How­ever, I’ve re­cently thought of a class of Omega prob­lems where TDT (and re­lated the­o­ries) ap­pears to un­der-perform com­pared to CDT. Im­por­tantly, these are prob­lems which are “fair”—at least as fair as the origi­nal New­comb prob­lem—be­cause the re­ward is a func­tion of the agent’s ac­tual choices in the prob­lem (namely which box or boxes get picked) and in­de­pen­dent of the method that the agent uses to choose, or of its choices on any other prob­lems. This con­trasts with clearly “un­fair” prob­lems like the fol­low­ing:

Discrim­i­na­tion: Omega pre­sents the usual two boxes. Box A always con­tains $1000. Box B con­tains noth­ing if Omega de­tects that the agent is run­ning TDT; oth­er­wise it con­tains $1 mil­lion.

So what are some fair “prob­le­matic prob­lems”?

Prob­lem 1: Omega (who ex­pe­rience has shown is always truth­ful) pre­sents the usual two boxes A and B and an­nounces the fol­low­ing. “Be­fore you en­tered the room, I ran a simu­la­tion of this prob­lem as pre­sented to an agent run­ning TDT. I won’t tell you what the agent de­cided, but I will tell you that if the agent two-boxed then I put noth­ing in Box B, whereas if the agent one-boxed then I put $1 mil­lion in Box B. Re­gard­less of how the simu­lated agent de­cided, I put $1000 in Box A. Now please choose your box or boxes.”

Anal­y­sis: Any agent who is them­selves run­ning TDT will rea­son as in the stan­dard New­comb prob­lem. They’ll prove that their de­ci­sion is linked to the simu­lated agent’s, so that if they two-box they’ll only win $1000, whereas if they one-box they will win $1 mil­lion. So the agent will choose to one-box and win $1 mil­lion.

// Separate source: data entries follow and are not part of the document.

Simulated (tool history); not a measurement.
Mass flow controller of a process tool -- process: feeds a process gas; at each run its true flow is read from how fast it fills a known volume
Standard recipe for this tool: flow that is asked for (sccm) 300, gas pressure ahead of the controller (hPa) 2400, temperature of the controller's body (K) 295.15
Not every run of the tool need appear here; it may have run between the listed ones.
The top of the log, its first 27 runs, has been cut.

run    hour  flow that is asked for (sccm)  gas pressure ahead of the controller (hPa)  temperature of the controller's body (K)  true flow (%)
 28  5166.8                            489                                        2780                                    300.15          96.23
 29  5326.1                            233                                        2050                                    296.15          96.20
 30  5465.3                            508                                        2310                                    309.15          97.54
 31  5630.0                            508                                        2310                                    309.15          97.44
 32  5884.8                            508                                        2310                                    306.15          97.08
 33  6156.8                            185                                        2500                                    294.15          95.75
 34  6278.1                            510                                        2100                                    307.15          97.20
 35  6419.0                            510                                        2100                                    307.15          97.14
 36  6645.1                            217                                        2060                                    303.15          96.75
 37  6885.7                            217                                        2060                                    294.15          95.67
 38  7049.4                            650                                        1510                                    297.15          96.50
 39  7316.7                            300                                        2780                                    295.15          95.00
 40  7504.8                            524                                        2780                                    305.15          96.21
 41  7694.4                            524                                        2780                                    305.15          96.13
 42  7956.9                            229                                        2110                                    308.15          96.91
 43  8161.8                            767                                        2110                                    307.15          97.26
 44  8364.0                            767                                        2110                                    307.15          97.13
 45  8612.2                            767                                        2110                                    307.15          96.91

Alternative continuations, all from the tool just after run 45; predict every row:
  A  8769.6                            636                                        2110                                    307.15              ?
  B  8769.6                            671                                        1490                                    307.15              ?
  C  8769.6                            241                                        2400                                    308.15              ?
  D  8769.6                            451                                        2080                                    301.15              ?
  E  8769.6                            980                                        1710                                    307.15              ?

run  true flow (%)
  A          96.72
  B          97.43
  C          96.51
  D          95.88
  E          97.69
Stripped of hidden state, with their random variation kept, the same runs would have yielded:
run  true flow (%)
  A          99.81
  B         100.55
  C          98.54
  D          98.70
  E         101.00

How­ever, any CDT agent can just take both boxes and win $1001000. In fact, any other agent who is not run­ning TDT (e.g. an EDT agent) will be able to re-con­struct the chain of logic and rea­son that the simu­la­tion one-boxed and so box B con­tains the $1 mil­lion. So any other agent can safely two-box as well.

Note that we can mod­ify the con­tents of Box A so that it con­tains any­thing up to $1 mil­lion; the CDT agent (or EDT agent) can in prin­ci­ple win up to twice as much as the TDT agent.

Prob­lem 2: Our ever-re­li­able Omega now pre­sents ten boxes, num­bered from 1 to 10, and an­nounces the fol­low­ing. “Ex­actly one of these boxes con­tains $1 mil­lion; the oth­ers con­tain noth­ing. You must take ex­actly one box to win the money; if you try to take more than one, then you won’t be al­lowed to keep any win­nings. Be­fore you en­tered the room, I ran mul­ti­ple simu­la­tions of this prob­lem as pre­sented to an agent run­ning TDT, and de­ter­mined the box which the agent was least likely to take. If there were sev­eral such boxes tied for equal-low­est prob­a­bil­ity, then I just se­lected one of them, the one la­bel­led with the small­est num­ber. I then placed $1 mil­lion in the se­lected box. Please choose your box.”

Anal­y­sis: A TDT agent will rea­son that what­ever it does, it can­not have more than 10% chance of win­ning the $1 mil­lion. In fact, the TDT agent’s best re­ply is to pick each box with equal prob­a­bil­ity; af­ter Omega calcu­lates this, it will place the $1 mil­lion un­der box num­ber 1 and the TDT agent has ex­actly 10% chance of win­ning it.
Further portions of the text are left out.